Colloween starts Sunday
As anyone who knows me probably realizes, I love birthdays -- mine in particular, but I'm all for celebrating everyone else's, too.
I guess it's my inner 8 year old. Christmas is a great season, and Halloween can be fun, but there's something especially good about a holiday that you don't have to share. If someone wishes you Happy New Year, the polite response is something like "You, too." When someone wishes you a happy birthday, your only obligation is to smile and say thank you. It's just yours.
Sure, I share my birthday with Jerry Lewis and Erik Estrada so for them, I'll make an exception. If Ponch wishes me a happy birthday, I'll pull down my sunglasses, hike up my boots and say, "You, too."
A few years back, I somewhat inadvertantly launched a tradition called Johnukkah. I'd been crazy busy with school and wanted to make sure he didn't think I took him for granted, so I gave him little gifts for the seven days leading up to his birthday. He not only took to the idea enough that it became an annual thing, but his friends started wishing him happy Johnukkah. In fact, somewhere out in cyberspace is a Johnukkah web site Jack built after John's 40th birthday.

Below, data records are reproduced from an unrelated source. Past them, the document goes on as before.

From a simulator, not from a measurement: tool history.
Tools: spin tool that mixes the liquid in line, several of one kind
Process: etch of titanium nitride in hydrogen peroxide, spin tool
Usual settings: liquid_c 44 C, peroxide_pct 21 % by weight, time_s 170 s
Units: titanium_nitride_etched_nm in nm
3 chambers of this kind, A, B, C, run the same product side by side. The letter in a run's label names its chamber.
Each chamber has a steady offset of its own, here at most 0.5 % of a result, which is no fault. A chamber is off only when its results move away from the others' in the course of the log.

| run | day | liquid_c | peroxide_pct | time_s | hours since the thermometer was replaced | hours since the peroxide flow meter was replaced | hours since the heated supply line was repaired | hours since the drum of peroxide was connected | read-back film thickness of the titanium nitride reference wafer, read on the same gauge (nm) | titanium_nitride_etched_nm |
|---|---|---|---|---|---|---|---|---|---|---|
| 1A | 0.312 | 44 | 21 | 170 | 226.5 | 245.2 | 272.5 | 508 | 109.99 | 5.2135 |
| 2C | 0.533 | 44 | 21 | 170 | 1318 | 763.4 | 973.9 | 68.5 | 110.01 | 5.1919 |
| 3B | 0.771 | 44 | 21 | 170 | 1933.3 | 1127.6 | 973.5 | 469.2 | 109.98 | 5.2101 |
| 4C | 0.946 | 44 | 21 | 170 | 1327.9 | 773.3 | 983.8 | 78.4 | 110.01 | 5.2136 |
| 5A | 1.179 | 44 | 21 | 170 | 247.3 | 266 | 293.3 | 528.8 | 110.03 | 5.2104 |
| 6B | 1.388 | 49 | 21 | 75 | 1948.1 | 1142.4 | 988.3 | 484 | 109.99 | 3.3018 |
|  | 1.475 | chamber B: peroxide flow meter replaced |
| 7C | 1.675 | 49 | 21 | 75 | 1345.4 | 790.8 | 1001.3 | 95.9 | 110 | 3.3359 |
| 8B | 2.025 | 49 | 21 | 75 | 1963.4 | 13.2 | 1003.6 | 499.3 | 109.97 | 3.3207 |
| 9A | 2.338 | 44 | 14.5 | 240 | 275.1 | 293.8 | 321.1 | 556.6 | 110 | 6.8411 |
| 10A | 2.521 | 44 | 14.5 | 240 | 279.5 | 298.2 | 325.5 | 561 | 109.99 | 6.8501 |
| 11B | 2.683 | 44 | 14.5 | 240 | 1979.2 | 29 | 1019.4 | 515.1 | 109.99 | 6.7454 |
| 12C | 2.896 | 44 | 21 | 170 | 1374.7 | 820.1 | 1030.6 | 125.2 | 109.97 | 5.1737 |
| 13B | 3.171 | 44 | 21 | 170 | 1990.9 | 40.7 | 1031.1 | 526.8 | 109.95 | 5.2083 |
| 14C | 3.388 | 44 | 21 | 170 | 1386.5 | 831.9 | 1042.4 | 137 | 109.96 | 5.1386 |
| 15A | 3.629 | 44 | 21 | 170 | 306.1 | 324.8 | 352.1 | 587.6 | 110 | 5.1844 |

In the natural evolution of such a perfectly indulgent idea, of course I needed my own named birthday festival. I'd already informed John when our relationship was very young that I expected a very big fuss to be made about my birthday -- hey, you don't ask, you don't get -- so this was just attaching a name to my previously declared demands.
Friends tried a few options, but I think it was Parker who finally landed on Colloween. It doesn't have the natural implication of a several-day observance like Johnukkah, but how many options are there? Collolent? The 12 Days of Col-mass?
Today's mail brought my first birthday gift: an outstanding leopard-print flask from Katie. It's just the thing for the fashionable girl who wants to smuggle hooch into an overpriced Manhattan lounge.
Lara informed me recently that if I get a package from Vintage Lucy's, "it may or may not be
from Rob and me." Lara's the perfect mix of fashionable and hilarious, so I may knock our crabby old mail lady down to snatch that package from her hands. The suspense is killing me.
Colloween officially starts tomorrow. This means that through executive fiat I can just declare my every desire and John is honor bound to provide. If I want coffee in bed, then brunch at someplace swanky, that's my prerogative. Or I might feel like hanging around all day at home and having John cook me dinner. Or maybe I'll just want a big piece of banana cake from Billy's.
On my actual birthday, we're going to Carnegie Hall for Marvin Hamlisch conducting the New York Pops. (I remember digging him on The Great Space Coaster as a kid.) We'll probably get dinner before, but it's tough to squeeze in much between when I get off work and the start of the show. Could be a cart knish on the street. And you know what? I love those, too.
2 Comments:
A very Happy Birthday to you from Elli and Deb in A2! I love the concept of Colloween.
Elli
By Elli, at 3/10/2007 11:02 PM
Happy Colloween!!! Such a cool name. I heartily endorse the idea of spreading out the birthday celebration as long as possible. Have a lovely time and indulge!